Open ssimeonov opened 10 years ago

ssimeonov commented 10 years ago

It's great that the module offers pluggable transports. Any thoughts on breaking serialization/deserialization out of the transport so that, for example, collaborating clients & servers that support more efficient encodings such as MsgPack could switch to that?

I guess that may require changing the module name to multitransport-rpc :).

dfellis commented 10 years ago

mulitransport-multirpc!

But more seriously, we did investigate MsgPack and found it was more CPU intensive than JSON-RPC in Node. Granted this was in node 0.8 days and you'll still have bandwidth gains from non-string-heavy RPC loads, but inside of a datacenter the bandwidth wasn't as much of an issue as the CPU burn to communicate between node processes.

You're right that it would need to be renamed for multiple serialization formats, so feel free to fork it and rename it. :)

Raynos commented 10 years ago

or you can just pass in a { stringify: Function, parse: Function } option and default to JSON, should be a simple PR to open :)

ssimeonov commented 10 years ago

@Raynos I was thinking along the same lines, perhaps even passing a marshal option whose default value is the JSON object but anything else which provides stringify and parse could be used. It doesn't have to be much more complicated than that.

ssimeonov commented 10 years ago

@dfellis that is a very interesting finding. I'm curious: how did you compare the CPU intensiveness of MsgPack vs. JSON encoding? Were there throughput differences?

dfellis commented 10 years ago

I don't remember the details too well. @squamos was the one who did most of the testing with MsgPack, but the increased CPU load would automatically imply a lower throughput cap.

As I recall, MsgPack works best on arrays of floats, but strings obviously do not compress in size (so objects could never compact their keys) and very small integers (-99 - 999) would take less space in JSON than the MsgPack equivalent (1-3 bytes versus 4). The minimal packing gains coupled with the higher barrier to entry if we ever wanted to expose an endpoint publicly meant we just dropped the concept and haven't looked back.

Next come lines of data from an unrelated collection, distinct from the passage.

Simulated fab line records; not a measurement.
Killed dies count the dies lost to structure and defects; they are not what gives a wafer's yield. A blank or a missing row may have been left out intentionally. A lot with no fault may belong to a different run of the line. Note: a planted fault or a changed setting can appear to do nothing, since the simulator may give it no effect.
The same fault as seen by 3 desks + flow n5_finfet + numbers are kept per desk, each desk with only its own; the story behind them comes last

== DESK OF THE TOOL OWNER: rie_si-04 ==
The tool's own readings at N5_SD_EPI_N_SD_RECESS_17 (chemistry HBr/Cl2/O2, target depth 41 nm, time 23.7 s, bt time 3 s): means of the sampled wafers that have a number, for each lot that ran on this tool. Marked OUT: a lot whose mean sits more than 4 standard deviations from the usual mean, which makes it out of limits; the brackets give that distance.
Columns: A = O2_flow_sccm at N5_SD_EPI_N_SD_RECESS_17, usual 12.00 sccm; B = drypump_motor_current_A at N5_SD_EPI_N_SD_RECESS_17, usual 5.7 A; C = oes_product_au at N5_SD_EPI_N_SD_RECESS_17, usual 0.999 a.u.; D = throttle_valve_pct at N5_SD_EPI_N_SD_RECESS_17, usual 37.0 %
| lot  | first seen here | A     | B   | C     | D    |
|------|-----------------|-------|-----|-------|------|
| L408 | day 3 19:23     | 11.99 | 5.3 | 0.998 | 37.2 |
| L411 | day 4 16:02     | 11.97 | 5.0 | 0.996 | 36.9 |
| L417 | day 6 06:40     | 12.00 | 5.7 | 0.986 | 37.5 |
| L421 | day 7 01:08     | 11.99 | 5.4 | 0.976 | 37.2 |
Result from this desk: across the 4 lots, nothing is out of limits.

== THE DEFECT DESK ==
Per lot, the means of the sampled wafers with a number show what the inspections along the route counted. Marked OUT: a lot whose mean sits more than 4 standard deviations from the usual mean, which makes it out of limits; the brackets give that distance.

dfellis commented 10 years ago

I have no problem with making it possible to provide a "substitute JSON". It will be a bit more work because now the code will have to check if the output type is a String or a Buffer and act accordingly when sending it down the wire (setting proper encoding headers for one or the other in HTTP, making sure getting the length and packing in the bytes is done correctly for Buffers in TCP, doing I don't know what with Node's built-in IPC mechanism [maybe nothing], and probably doing nothing for the Loopback transport), so I don't think it will be quite as simple a PR as @Raynos believes. :)

ssimeonov commented 10 years ago

@dfellis as I was looking at MsgPack over TCP I did not consider the complexities over HTTP. You are right, this probably does not belong here.

As for integer representations in MsgPack, they do have a number of special types to represent small numbers so it's definitely far smaller than JSON. Overall, though, you are absolutely right: key-value data types will not compact as well.